(Resource News International) — With the frequent rains and cool temperatures delaying both harvest operations and crop maturity, lentil producers in Saskatchewan are frightened their lentil crop will be severely damaged.
Canada’s Agriculture Minister Gerry Ritz was joined in New Delhi by Pulse Canada CEO Gordon Bacon as part of a trade mission this week to India, Turkey and Italy. Bacon said importers in India are very aware of the issues facing the Saskatchewan harvest.
“The Indian importers are as interested in the weather forecast for Saskatchewan as the Saskatchewan farmers are,” Bacon said in a teleconference call Thursday. “It was the No. 1 issue that came up” in talks with India, he said.
Lentils are comfort food to residents of India, so the country is always a large importer.
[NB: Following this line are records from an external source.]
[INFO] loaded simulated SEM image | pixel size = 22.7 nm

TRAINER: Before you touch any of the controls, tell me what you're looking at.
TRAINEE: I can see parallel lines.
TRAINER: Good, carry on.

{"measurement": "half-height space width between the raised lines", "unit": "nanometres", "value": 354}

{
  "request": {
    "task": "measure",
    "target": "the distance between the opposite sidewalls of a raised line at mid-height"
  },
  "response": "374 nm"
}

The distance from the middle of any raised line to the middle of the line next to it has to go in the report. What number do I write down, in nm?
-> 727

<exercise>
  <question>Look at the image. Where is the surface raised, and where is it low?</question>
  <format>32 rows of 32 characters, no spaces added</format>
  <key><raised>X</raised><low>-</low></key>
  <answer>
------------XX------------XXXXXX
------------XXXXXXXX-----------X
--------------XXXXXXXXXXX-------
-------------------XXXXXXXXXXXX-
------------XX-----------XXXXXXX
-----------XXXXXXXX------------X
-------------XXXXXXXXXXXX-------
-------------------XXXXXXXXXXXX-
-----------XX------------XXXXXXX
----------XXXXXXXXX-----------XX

With the trade mission now complete, Bacon said India is now Canada’s largest trade partner outside of the U.S.
However, importers in the country remain concerned about lentils, as do producers in Saskatchewan.
“The Saskatchewan farmers want to get the crop off, and the Indian shippers want some product,” Bacon said.
The Canadian contingent showed Indian officials a number of charts and graphs to help them understand how the crops would be affected, given a certain amount of frost or a certain amount of moisture, he said.
“We can only tell them where we are right now, and see where it goes from there,” he said.
Many Saskatchewan farmers are concerned that there won’t be a market for the lentils, because of the poor quality expected. But Bacon expects there will be some interest, regardless of the quality.
“There’s a market for everything at the right price,” he said. “What we will do is wait and see what the quality is, and then go out and see who is interested in the quality that we have.”